Europe/Russia oil ban fears lift oil prices
Oil markets rallied overnight and are also having a “wax-on, wax-off” week as they are bounced between China slowdown fears, and European energy bans, be they Russia or European-derived. Overnight, it was the energy bans that won the day as reports emerged that Germany and Hungary had moved into the ban on Russian oil imports camp. That sent Brent crude 2.05% higher to USD 107.35, with WTI gaining 3.05% to USD 105.10 a barrel. Asia is taking no chances ahead of weekend event risk and holidays next week. Brent crude has risen in Asia by 1.0% to USD 108.35, and WTI has gained 0.80% to USD 105.90 a barrel.
I believe there has been far too much complacency of late around the risks associated with either Russia or Europe imposing respective energy bans, or developments in the Ukraine war. If Europe is suddenly required to look for huge amounts of gas or oil supplies in international markets, that will offset China’s slowdown fears and send prices higher. That reality seems to be slowly permeating markets in the latter half of the week. In the short term, risks are skewed towards a retreat of USD 112.00 by Brent crude and USD 109.00 by WTI.

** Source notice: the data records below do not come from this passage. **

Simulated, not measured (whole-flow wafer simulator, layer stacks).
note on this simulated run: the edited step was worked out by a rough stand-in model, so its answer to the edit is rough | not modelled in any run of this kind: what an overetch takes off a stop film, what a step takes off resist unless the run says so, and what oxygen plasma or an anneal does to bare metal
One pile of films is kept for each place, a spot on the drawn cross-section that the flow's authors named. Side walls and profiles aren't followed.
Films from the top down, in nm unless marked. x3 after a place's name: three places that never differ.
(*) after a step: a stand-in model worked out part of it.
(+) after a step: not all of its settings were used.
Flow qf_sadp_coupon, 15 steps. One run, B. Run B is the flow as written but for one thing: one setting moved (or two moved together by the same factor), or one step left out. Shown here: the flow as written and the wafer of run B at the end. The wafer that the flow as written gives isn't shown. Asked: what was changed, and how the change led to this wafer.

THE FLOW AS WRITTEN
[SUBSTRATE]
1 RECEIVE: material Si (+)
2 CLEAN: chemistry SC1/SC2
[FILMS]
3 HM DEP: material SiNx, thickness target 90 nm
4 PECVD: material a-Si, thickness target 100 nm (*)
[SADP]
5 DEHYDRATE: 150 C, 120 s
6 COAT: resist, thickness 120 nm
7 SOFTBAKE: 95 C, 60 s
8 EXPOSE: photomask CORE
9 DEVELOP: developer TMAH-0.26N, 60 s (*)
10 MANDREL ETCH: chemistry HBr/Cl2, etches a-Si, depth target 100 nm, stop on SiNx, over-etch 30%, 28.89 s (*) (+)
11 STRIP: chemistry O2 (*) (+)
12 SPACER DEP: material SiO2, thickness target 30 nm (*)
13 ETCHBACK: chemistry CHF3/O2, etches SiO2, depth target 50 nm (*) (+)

That would only lift oil prices into the middle of my wider expected medium-term range though. Neither event risk, is at this stage, enough, in my opinion, to move Brent crude out of a choppy USD 100.00 to USD 120.00 range, or WTI from a USD 95.00 to USD 115.00 range.
Gold gains on safe-haven flows
The rot finally stopped in gold overnight, which tested support at USD 1880.00 an ounce, as well as its 100-day moving average, before rallying to close 0.45% higher at USD 1904.25 an ounce. Significantly, it achieved that even as the US dollar continued to rally in New York markets. In Asia, pre-weekend hedging and a weaker US dollar has lifted it another 0.53% higher to USD 1904.60 an ounce.
There is a definite sense that gold is benefitting from haven flows in the past 12 hours. That makes complete sense given the month-end and weekend risks in the world, as well as regional investors looking to hedge risk over the barrage of holidays next week. However, it is too soon to say that gold has completed its medium-term corrective sell-off as nothing breaks bullish traders’ hearts like gold.
A deeper correction by the US dollar could ease the pressure on gold but I believe risks are still weighted to the downside. Failure of the 100-DMA at USD 1876.00 and the overnight low of USD 1872.00 signal further losses targeting the breakout triangle at USD 1835.00. It faces resistance at USD 1915.00, and USD 1940.00 an ounce.